Resiliency: it’s more than a fun day on the calendar

  • Published
  • By Lt. Col. R. Scott Grainger
  • 49th Materiel Maintenance Squadron commander
Resiliency: all of you - even those who are just starting your careers - have heard the term, seemingly a million times. Every month, we seem to have another "resiliency day," we get another briefing on how to be "resilient" Airmen, or we complete a computer-based training that talks about tools to help make us more "resilient." We almost tune that word out of our vocabulary because it is used so often, but I caution you against dismissing it so readily. Of all the traits we posses, this is potentially the most important. We gain resiliency from within ourselves as well as through the support of others.

The definition of resilience according to is: 1. the power or ability to return to the original form, position, etc., after being bent, compressed, or stretched; elasticity. 2. ability to recover readily from illness, depression, adversity, or the like; buoyancy.

As an engineer, I'm much better prepared to discuss resiliency in mechanical terms.

All materials have inherent mechanical properties, just as each person has inherent abilities to cope. Let's take a steel spring supporting a weight, for example. It has the ability to support a given weight without being permanently stretched based on the thickness of the spring, the type of steel used to make the spring, how long the weight is applied, etc. Normally, we keep that spring under some weight, but not enough to permanently deform it. If we change the conditions by adding heat, adding more weight, or leaving the load on for too long, the spring loses its ability to resist. The material is in danger of being stretched beyond repair, or - worse - breaking completely, unless we bolster the spring by building it up to make it stronger or by adding one or more springs to assist. If we don't act quickly enough, the spring will be stretched, and it takes significantly more effort to repair, if it is repairable at all.

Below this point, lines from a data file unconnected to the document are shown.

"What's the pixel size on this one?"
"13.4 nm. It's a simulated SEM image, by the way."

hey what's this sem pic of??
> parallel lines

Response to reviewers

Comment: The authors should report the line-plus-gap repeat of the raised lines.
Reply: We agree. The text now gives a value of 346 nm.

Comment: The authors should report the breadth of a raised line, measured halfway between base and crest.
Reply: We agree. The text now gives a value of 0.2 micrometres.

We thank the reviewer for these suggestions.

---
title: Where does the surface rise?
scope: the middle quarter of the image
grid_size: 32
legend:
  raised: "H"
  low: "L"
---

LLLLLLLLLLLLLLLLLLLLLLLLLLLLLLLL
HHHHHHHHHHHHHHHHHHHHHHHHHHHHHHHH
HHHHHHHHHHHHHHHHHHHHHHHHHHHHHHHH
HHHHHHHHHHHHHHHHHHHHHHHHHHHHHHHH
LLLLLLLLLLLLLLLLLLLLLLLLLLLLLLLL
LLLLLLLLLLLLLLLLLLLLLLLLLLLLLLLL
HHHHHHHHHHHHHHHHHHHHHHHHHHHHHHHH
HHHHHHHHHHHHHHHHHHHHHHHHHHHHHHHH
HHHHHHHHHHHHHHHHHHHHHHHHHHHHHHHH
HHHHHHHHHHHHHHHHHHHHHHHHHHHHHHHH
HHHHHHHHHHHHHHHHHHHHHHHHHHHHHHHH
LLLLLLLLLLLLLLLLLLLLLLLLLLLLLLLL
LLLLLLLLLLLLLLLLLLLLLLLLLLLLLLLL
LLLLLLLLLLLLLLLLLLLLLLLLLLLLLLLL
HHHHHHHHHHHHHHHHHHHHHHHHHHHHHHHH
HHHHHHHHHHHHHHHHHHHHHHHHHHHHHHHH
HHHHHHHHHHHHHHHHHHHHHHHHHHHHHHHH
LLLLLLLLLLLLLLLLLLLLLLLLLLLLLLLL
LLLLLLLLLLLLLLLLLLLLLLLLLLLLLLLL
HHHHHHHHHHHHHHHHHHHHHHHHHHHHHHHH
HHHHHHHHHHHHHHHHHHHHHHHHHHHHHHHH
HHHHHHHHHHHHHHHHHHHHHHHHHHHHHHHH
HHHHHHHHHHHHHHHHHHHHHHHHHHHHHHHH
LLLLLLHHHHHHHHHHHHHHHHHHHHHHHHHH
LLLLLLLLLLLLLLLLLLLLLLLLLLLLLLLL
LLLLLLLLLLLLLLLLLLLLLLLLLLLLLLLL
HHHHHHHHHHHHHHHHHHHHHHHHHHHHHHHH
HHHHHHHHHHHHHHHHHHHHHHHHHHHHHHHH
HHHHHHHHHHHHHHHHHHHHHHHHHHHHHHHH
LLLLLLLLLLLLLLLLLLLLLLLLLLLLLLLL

People are no different. Everyone has their own ability to withstand a certain amount of stress (weight). They can bolster their abilities (build individual resiliency) through activities such as fitness, relaxation, classes, church, etc. Additionally, they can bolster their resiliency through others. When the weight is shared with others, its effect on any one person is reduced greatly, and it is much easier to carry the weight. Again, if the stress persists too long, becomes too great, or help is not received, the consequences can be catastrophic. Each one of us is too important to allow that to happen. That's why the Air Force puts such an emphasis on building resiliency.

The next time we have a resiliency day, don't just groan and say, "Didn't we just have one of those?" Take advantage of the time to build your strength up. Our business is stressful, and we will all benefit from the collective knowledge and support tools. If flexibility is the key to air power, then resiliency is the ability to keep from breaking. The Air Force needs you; heck, I need each of you to be at your peak so we are prepared for the next time duty calls.

49th Materiel Maintenance Squadron: show us the place, we'll build the base!